Ah yes, the inevitable modern western lens reinterpretation of pre-16th century history widely known for weaving myth into historical record.
Tomoe was the most famous of these figures and she was practically entirely mythical.
Being pedantic, none of these women were samurai anyway. That was a hereditary male title and had land ownership to go with it.
Sure, wives of samurai for example often did have some training to defend themselves, especially with naginatas which were long pole blades that were safe and relatively easy to use, but no, not a single trained female fighter (i'm taking away the 'samurai' distinction and just saying fighters in general to be fair) would have been 'among the fiercest' in a list with male fighters.
In truth if you created a list of the one hundred greatest samurais/warriors/fighters in Japan not a single woman would be on the list.

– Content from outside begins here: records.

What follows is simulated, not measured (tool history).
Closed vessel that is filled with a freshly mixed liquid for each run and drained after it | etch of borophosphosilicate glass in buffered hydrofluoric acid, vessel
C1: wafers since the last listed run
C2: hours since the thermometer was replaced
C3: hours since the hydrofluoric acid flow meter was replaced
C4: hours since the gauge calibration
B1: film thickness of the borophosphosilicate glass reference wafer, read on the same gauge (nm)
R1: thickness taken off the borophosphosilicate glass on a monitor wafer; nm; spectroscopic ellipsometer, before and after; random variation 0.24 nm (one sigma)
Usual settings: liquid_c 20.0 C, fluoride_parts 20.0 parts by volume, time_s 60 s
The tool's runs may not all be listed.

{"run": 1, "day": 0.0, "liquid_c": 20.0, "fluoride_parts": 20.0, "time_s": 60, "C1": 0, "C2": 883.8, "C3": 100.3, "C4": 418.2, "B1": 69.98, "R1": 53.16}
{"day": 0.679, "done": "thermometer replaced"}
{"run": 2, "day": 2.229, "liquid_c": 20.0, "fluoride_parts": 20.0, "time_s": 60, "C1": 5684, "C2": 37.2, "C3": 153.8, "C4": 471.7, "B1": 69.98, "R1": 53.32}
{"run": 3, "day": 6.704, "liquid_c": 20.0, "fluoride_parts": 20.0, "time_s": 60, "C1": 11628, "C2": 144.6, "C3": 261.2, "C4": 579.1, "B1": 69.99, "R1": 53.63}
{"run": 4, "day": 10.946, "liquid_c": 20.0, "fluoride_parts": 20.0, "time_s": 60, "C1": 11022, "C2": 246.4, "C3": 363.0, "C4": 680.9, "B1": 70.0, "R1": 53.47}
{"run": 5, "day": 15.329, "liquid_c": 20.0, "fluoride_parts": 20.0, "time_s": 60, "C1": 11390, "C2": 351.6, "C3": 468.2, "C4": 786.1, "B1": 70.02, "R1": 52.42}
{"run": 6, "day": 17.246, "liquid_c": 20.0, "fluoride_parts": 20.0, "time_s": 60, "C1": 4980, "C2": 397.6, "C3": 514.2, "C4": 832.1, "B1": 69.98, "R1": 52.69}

We don't have to go back through the shrouding veil of history to imagine how good female fighters were vs male contemporaries.
Afterall, the best female and male fighters in history literally exist right now; in MMA. Modern sports science and an amalgamation of global training styles have created the best fighters there has ever been in human history.
And top female fighters are far below even middling male fighters in speed, hand eye coordination, durability and power, even at equal weight classes. And this is despite equal access to training and a great social acceptability of female fighters.
It's just not close. The top 100 modern fighters would all be men as well. And the next 100 would all be their male opponents etc etc. A list of the best fighters in ancient times would have been even *more* skewed towards men, since it would have been life or death situations of necessity, instead of optional sporting career paths.
But maybe you think it's an exaggeration on my part to say that not a single female would make a top 100 fighters/warriors list in either modern or ancient times?
Hardly. Just compare measurable records in athletics. Compare 100 meter sprint times for example, female vs male. Top female sprint time is 10.49 seconds:
https://www.alltime-athletics.com/w_100ok.htm
That time wouldn't even make this male list:
https://www.alltime-athletics.com/m_100ok.htm
Literally even the 4032nd fastest man on that list is faster the *fastest* woman ever. That is a massive divide.
And that's just in speed. In strength, the gap is even worse:
https://www.openpowerlifting.org/rankings/by-total that's a list of the top power lifting records, and that includes male and female lifters. It ranks them by their total on the big three lifts (squat + bench + deadlift numbers all added up).
And as you can see if you have the patience to scroll down far enough, the top female power lifter (Sarah Rainbow) doesn't even crack the list until the 8959th spot. Sheesh...she barely makes the top 9000th in a power lifting list.
So no, women aren't some underestimated physical beings that are competitive with men if they just put their minds to it and overcome social constructs. They aren't physically competitive with men at all. Sexual dimorphism between men and women is massive and is as real a fact as gravity.